GNOME Bugzilla – Bug 683191
[proxy-volumemonitor] gdbus port broke ability to automount mult-volume devices
Last modified: 2012-09-07 17:56:12 UTC
Created attachment 223186 [details] [review] Proposed patch to fix the issue Automounting devices with multiple volumes doesn't work anymore, this means, only the first volume found gets mounted. While I was trying to find out what was going wrong with another bug, I accidentally found a possible solution for this problem. I'm attaching a patch that fixes the issue for me (but be warned: I'm far away from really understanding the code involved here).
Interesting issue, however the patch seems odd to me, pointers don't change, the only difference is casting. I can try to reproduce the issue here, if you tell me how. This would hopefully reveal the issue on my machine. What exactly does "automounting" mean in your term? Is that on session startup or is that a automount-autorun after device insertion in a running session?
With automounting I mean automount-autorun after device insertion. While before the gdbus port you could insert e.g. an external harddisk with two or more partitions, or an mp3-player with internal and external memory, and both were mounted automatically (or at least the option to mount them was offered through gnome-shell dialouges). Currently only the first partition will mount automatically (or gnome-shell asks only for the first one). As I said, I don't know why the patch is working, it was created comparing the old (pre-gdbus) and new values.

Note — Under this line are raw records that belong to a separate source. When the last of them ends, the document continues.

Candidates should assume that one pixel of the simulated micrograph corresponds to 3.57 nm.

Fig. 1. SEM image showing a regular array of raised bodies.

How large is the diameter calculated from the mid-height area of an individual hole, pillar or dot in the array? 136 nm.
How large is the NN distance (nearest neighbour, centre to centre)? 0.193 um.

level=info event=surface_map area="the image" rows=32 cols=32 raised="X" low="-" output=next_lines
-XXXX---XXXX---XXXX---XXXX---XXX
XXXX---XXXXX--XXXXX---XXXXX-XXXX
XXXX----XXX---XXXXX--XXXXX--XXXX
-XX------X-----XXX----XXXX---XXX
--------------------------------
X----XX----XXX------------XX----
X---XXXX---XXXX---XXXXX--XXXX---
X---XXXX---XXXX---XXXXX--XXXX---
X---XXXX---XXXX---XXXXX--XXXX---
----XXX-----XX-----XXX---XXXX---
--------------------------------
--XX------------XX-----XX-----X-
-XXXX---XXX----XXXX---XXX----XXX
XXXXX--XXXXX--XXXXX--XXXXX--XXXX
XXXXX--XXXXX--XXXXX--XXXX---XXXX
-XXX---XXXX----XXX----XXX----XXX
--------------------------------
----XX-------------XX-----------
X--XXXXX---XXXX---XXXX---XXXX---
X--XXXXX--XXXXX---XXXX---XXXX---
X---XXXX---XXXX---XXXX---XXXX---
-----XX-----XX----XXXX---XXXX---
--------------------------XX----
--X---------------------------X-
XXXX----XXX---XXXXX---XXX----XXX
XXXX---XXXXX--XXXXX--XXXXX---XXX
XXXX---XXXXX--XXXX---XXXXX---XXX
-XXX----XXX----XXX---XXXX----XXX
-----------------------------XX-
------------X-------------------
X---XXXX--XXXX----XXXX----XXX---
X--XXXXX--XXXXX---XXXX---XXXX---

I've committed a patch based on yours, properly using object casting where appropriate. I still don't see any point why it should change a functionality. Are you sure you're not mixing instances of gvfs from your working tree with system ones? I've also tested your case, made four FAT partitions on an USB stick and all of them were mounted automatically after insertion. Could you please test if the commit http://git.gnome.org/browse/gvfs/commit/?id=ff909269ab889e81f83d3c08a7c8b612306b4473 fixes your issue?
I did a quick test and the commit seems to work. And no, the only running gvfs instance was the system one, of course after updates the session was closed and sometimes the system even rebooted before trying it again. Before reporting the bug I did several reboots either with or without a gvfs were the above patch was applied to see if the bug is reproducable (and it always was since 1.13.1) and the patch helps (it always did since 1.13.1). But please don't ask me why it works, I still have no idea.